When they [Muslims] had despoiled all the country near to Damascus, they advanced to Jerusalem, took it by storm, and put all the Christians to the sword. The women and girls, having suffered every insult from a brutal disorderly soldiery, were loaded with chains. They destroyed the church of the Holy Sepulchre; and when they found nothing among the living, to glut their rage, they opened the tombs of the Christians, took out the bodies, and burnt them.

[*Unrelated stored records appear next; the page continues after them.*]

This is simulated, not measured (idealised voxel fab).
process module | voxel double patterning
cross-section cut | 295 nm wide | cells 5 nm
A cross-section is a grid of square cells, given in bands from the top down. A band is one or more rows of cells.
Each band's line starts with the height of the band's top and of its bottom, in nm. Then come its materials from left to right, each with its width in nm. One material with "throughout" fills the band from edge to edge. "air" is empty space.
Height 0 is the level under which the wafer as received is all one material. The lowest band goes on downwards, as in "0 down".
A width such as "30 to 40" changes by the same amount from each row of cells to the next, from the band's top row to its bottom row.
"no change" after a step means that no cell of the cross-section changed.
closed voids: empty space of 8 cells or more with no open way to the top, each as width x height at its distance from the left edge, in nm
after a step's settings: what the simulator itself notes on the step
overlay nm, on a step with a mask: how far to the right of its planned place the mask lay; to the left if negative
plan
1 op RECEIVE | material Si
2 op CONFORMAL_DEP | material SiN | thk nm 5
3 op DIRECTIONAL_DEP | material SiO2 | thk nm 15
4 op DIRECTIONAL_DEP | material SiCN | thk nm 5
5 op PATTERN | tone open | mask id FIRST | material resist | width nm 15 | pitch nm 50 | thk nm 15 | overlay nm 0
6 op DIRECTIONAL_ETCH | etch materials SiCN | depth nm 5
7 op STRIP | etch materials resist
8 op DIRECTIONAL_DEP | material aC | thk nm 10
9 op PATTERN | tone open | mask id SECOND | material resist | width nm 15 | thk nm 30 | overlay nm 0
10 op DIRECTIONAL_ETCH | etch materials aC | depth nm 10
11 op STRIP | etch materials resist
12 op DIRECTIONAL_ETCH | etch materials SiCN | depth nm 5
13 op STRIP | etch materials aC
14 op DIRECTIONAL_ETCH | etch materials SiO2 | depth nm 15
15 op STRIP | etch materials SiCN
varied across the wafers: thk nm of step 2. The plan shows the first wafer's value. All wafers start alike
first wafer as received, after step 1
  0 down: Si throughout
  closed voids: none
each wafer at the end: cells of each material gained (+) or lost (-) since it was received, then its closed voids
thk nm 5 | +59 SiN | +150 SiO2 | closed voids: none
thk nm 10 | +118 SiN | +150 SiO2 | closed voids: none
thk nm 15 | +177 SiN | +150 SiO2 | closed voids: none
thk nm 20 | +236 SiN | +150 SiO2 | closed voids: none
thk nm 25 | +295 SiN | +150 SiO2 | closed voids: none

Why are Catholics hated for defending Christendom? For the same reasons Christians of all kinds, Protestant or Catholic, are hated in our increasingly secularized world: "I have given them thy word; and the world hath hated them, because they are not of the world, even as I am not of the world." (John 17:14) Christianity and its virtues have been under attack since the time of Christ, and even more so since the so-called "Enlightenment." After centuries of attacks on the Catholic Church in "Reformation" circles and the later, consequent rise of secular humanism, moral and cultural relativism, and Marxist political correctness, the Crusades came to be seen and taught as an example of "Western Imperialism" or "Colonialism." Because members of the Church were doing the fighting, Christianity itself (and Catholicism in particular) was slandered as a cause of war. Note how the same people who scream about the Crusades tend to be those who scream about "religion" in general as being at the root of wars, ignoring the fact that atheistic communism and pagan Nazism killed hundreds of millions in the 20th century alone.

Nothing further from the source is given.